Washington, D.C. 20528-0150
Dear Secretary Clinton and Secretary Napolitano:
I’m very concerned about fraudulent actions that at least one foreign-based company has allegedly been taking in order to get around the requirements and U.S. worker protections of the H-1B visa program, and more generally, about provisions in current guidance to visa adjudicators that actually authorize such evasion of Congressional intent.
On February 23, 2010, a U.S. employee of Infosys Technologies Limited, Inc. (“Infosys”) filed a complaint in the Circuit Court of Lowndes County, Alabama, alleging that his employer was “sending lower level and unskilled foreigners to the United States to work in full-time positions at Infosys’ customer sites in direct violation of immigration laws.” The plaintiff described ways that Infosys, one of the top ten H-1B petitioning companies, had worked to “creatively” get around the H-1B visa program in order to bring in low-skilled and low-wage workers, resulting in visa fraud against the U.S. Government.
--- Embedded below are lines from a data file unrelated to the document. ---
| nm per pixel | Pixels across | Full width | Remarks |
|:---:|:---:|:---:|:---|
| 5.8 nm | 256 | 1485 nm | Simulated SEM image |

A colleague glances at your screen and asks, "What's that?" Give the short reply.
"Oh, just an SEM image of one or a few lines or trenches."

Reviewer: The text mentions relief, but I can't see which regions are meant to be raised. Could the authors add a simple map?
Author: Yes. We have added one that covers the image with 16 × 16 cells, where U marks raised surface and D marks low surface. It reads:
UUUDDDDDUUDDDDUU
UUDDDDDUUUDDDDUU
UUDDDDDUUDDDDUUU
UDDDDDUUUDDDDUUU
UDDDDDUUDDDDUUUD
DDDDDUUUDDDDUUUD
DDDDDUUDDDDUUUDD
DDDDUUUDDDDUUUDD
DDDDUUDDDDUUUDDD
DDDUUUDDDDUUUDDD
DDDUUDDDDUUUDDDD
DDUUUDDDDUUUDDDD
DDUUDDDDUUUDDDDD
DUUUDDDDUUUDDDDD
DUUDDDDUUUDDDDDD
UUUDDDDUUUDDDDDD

Infosys, by its own admission, is an “H-1B dependent employer.” Under the Immigration and Nationality Act, H-1B dependent employers must take good faith steps to recruit U.S. workers and to offer them compensation that is at least as great as that required to be offered to H-1B nonimmigrants.
The formal complaint against Infosys details how Infosys management in India decided to use the B-1 business visitor visa program to get around H-1B program restrictions. The plaintiff alleges that Infosys was importing foreign workers as B-1 business visitors under the guise of attending meetings rather than working for a wage as an employee of a U.S. company, which is forbidden under the statute and regulations governing the B-1 visa program. Under section 101(a)(15)(B) of the Immigration and Nationality Act, a B-1 visa holder may not come to the U.S. “for the purpose of…performing skilled or unskilled labor.” Under State Department regulations, a B-1 visa holder may not engage in “local employment or labor for hire.” If the allegations against Infosys are substantiated, American workers will have been hurt by this company’s fraudulent actions, and the integrity of both the B-1 and H-1B visa programs will have been compromised.
More troubling than the illegal ways a company can get around the H-1B program’s restrictions using the B-1 visa program are the legal ways companies can use the B-1 visa program to defy the intent of Congress. For example, the State Department’s Foreign Affairs Manual (FAM) currently authorizes the granting of B-1 visas to foreign workers who should otherwise be seeking H-1B visas in cases where the worker is employed by a foreign company and is coming to the U.S. to work at a U.S. client of that foreign company. Specifically, the FAM states that to qualify for such B-1 in lieu of H-1B visas, “the employee must customarily be employed by the foreign firm, the employing entity must pay the employee’s salary, and the source of the employee’s salary must be abroad.” Under this low threshold, a company could import workers via the B-1 business visitor visa and evade the H-1B visa cap and prevailing wage requirements that would otherwise apply to such workers so long as the workers could show that their paychecks were still coming from the foreign company. I believe a thorough review of the “B-1 in lieu of H-1B” provision in the Foreign Affairs Manual is warranted by both of your Departments, especially at a time when American workers are vying against foreign workers for employment in this country.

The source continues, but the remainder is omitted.